Taking a break?
Travel the world if you want to; but don’t knock the humble ‘family holiday’
Chances are that you are reading this either while planning a holiday, enjoying a break, or recovering from the rigours of a family vacation. Yes, this is the holiday season, when everyone who can afford it gets away from the heat as fast as they possibly can.
And these days we are all spoilt for choice, aren’t we? We can hit the beaches of Goa or Koh Samui, depending on our budget. We can enjoy the mountain air in Manali, Shimla or even Switzerland, if our money stretches that far. We can trek in Nepal; go shopping in Dubai; watch plays in London; golf in Scotland; sample the best of Renaissance art in Italy; indulge in a bit of wine-tasting in France or the Napa Valley; gorge – or gag, it depends entirely on you – on authentic Chinese fare in Shanghai or Beijing.
As far as holidays are concerned, the sky (and of course, our bank balance) is the limit. And even then, there’s nothing we enjoy more than pushing the limits. A week spent river-rafting in the wilds of the South American jungle? Bring it on. A fortnight in the icy wilderness of Greenland getting in touch with our inner Innuit? Why ever not? Walking up the slopes of active volcanoes in New Zealand? Count us in.

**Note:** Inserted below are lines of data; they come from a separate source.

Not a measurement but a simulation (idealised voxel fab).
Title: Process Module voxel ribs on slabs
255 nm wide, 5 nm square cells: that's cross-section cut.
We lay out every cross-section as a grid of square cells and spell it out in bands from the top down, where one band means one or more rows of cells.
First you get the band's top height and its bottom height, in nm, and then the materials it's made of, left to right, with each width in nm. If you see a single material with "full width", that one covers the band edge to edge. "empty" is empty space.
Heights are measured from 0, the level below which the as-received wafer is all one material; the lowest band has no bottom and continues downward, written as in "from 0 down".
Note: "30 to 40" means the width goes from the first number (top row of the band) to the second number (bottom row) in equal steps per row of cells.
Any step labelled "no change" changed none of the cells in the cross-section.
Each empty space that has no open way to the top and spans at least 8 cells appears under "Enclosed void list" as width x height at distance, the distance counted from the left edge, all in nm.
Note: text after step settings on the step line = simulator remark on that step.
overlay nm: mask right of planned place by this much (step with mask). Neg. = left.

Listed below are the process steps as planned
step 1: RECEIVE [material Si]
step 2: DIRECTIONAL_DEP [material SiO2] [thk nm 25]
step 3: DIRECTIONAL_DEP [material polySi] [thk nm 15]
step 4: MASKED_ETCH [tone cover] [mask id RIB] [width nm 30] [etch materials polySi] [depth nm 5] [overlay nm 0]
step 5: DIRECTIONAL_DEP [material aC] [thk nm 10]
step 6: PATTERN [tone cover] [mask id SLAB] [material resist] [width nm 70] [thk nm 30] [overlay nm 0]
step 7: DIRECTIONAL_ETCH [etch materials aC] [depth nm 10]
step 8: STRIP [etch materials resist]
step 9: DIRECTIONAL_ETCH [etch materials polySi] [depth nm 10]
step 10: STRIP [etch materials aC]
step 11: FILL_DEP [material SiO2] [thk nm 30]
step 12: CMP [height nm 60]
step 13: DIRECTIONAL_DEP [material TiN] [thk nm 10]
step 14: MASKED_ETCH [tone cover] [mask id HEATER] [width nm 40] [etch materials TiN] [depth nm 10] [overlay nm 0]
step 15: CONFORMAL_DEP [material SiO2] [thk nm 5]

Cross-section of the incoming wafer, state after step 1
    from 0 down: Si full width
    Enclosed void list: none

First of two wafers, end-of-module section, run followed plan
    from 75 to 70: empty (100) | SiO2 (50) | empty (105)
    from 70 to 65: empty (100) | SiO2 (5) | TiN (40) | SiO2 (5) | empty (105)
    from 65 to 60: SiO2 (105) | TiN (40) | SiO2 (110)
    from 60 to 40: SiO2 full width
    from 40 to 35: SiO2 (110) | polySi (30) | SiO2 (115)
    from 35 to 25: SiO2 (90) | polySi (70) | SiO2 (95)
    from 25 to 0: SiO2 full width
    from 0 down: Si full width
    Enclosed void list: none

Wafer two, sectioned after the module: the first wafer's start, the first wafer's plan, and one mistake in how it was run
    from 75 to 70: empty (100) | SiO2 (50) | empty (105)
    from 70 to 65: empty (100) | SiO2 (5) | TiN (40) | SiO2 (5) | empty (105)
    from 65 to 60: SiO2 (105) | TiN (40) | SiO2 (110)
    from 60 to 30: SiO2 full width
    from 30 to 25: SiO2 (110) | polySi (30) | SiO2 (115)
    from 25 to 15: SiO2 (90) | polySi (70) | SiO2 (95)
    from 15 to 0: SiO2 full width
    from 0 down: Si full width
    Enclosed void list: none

These days, everyone wants to push the envelope when it comes to holidays. It’s no longer enough to go tiger-watching in Ranthambore, Pench or Bandhavgarh. You have to go on a safari in Africa or better still, watch from the sidelines when the annual migration of wildebeest takes place in Kenya. Chilling out on the beaches of Kovalam is now passé. These days you must head out to Croatia, the new jewel of the Mediterranean. And Nainital and Darjeeling are now spoilt beyond belief; if you want to enjoy the mountains then Ladakh is where it’s at.
It sounds great doesn’t it? After all, who would pass up the opportunity to see the world in all its glory, sample the delights – both culinary and cultural – it has to offer, and explore every nook and cranny of our beautiful planet. If we live in a global village, then I guess it behoves us to get acquainted with all its secret gardens. And great fun it is too.
And yet, even as I scour the internet looking for the best deals on hotels and airline fares, there is a tiny little part of me that misses the good old days when holidays were more about family time and less about seeing the world. When we spent our vacations bonding with assorted uncles, aunts, nieces, nephews and a veritable army of cousins rather than discovering the delights of gelato or the finer points of bull-fighting. When taking a break didn’t necessarily involve breaking the bank.
Growing up, I spent all my school vacations visiting various members of our extended – and, to be honest, fairly extensive – family. The summers were invariably spent at my aunt’s tea garden in Assam. And the holiday started from the time we boarded the train from Sealdah station, me armed with a stack of Amar Chitra Kathas and my mother with a lot of patience. Snack-time came with every station we stopped at, with deep-fried samosas and pakoras being scoffed down with hot, milky tea drunk from terracotta bhands (yes, I know, it sounds a bit vulgar, but it just means a tea-cup).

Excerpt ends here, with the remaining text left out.